That's a little different problem, and a datagram will be transmitted by
this busy interface at last (while you will never send a datagram if nobody
is reading the socket).

Hoverer, select() doesn't work on connected sockets either (I missed
the fact the example program doesn't connect at first, but it's
unimportant here).

> You have any number of sane choices. My suggestion is that you make the
> socket non-blocking and treat an EWOULDBLOCK return as equivalent to
> success. You can additionally take it as a hint that the packet will be as
> if it was dropped.

You essentially transform a code such as:
while () {
select();
blocking_send();
}

into:

while() {
non_blocking_send();
}

Not very CPU-friendly :-(

Having working select() on at least connected sockets is a must.

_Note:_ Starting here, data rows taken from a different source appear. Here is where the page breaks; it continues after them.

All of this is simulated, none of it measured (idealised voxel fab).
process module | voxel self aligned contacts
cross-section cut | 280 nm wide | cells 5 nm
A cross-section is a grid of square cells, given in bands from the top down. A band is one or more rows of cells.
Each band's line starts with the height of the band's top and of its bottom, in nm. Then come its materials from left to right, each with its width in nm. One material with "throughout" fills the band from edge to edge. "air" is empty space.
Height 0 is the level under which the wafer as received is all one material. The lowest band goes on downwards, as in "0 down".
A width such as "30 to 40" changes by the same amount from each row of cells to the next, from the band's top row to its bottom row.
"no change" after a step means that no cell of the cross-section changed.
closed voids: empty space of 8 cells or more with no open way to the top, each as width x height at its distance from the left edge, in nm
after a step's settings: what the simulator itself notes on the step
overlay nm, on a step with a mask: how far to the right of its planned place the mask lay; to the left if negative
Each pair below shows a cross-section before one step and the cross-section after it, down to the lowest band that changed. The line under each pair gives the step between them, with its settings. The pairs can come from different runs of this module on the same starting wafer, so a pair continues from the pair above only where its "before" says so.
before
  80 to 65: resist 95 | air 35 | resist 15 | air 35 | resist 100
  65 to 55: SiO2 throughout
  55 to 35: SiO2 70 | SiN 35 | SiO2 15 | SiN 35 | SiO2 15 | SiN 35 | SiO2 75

intrepid:/tmp$ strace -f ./test 2>&1 |egrep 'socket|bind|connect|send|recv'

[pid 1051] socket(PF_UNIX, SOCK_DGRAM, 0) = 3
[pid 1051] bind(3, {sa_family=AF_UNIX, path="/tmp/test"}, 11) = 0
[pid 1050] socket(PF_UNIX, SOCK_DGRAM, 0) = 3
[pid 1050] connect(3, {sa_family=AF_UNIX, path="/tmp/test"}, 11) = 0
[pid 1050] send(3, "\1", 1, 0) = 1
[pid 1050] send(3, "\1", 1, 0) = 1
[pid 1050] send(3, "\1", 1, 0) = 1
[pid 1050] send(3, "\1", 1, 0) = 1
[pid 1050] send(3, "\1", 1, 0) = 1
[pid 1050] send(3, "\1", 1, 0) = 1
[pid 1050] send(3, "\1", 1, 0) = 1
[pid 1050] send(3, "\1", 1, 0) = 1
[pid 1050] send(3, "\1", 1, 0) = 1
[pid 1050] send(3, "\1", 1, 0) = 1
[pid 1050] send(3, "\1", 1, 0) = 1 <<<<< the last packet queued
[pid 1050] send(3, "\1", 1, 0 <unfinished ...> <<<<<< doesn't fit in queue
[pid 1051] recvfrom(3, "\1", 2000, 0, NULL, NULL) = 1
[pid 1051] recvfrom(3, "\1", 2000, 0, NULL, NULL) = 1
[pid 1051] recvfrom(3, "\1", 2000, 0, NULL, NULL) = 1
[pid 1051] recvfrom(3, "\1", 2000, 0, NULL, NULL) = 1
[pid 1051] recvfrom(3, "\1", 2000, 0, NULL, NULL) = 1 <<<<< makes room
[pid 1050] <... send resumed> ) = 1
[pid 1050] send(3, "\1", 1, 0) = 1
[pid 1050] send(3, "\1", 1, 0) = 1
[pid 1050] send(3, "\1", 1, 0) = 1
[pid 1050] send(3, "\1", 1, 0) = 1
[pid 1050] send(3, "\1", 1, 0 <unfinished ...>
--
Krzysztof Halasa
Network Administrator

2003-06-08 04:02:21

by Chris Friesen

[permalink] [raw]

Subject: Re: select for UNIX sockets?

David Schwartz wrote:

> You are doing something wrong. You are using 'select' along with blocking
> I/O operations. You can't make bricks without clay. If you don't want to
> block, you must use non-blocking socket operations. End of story.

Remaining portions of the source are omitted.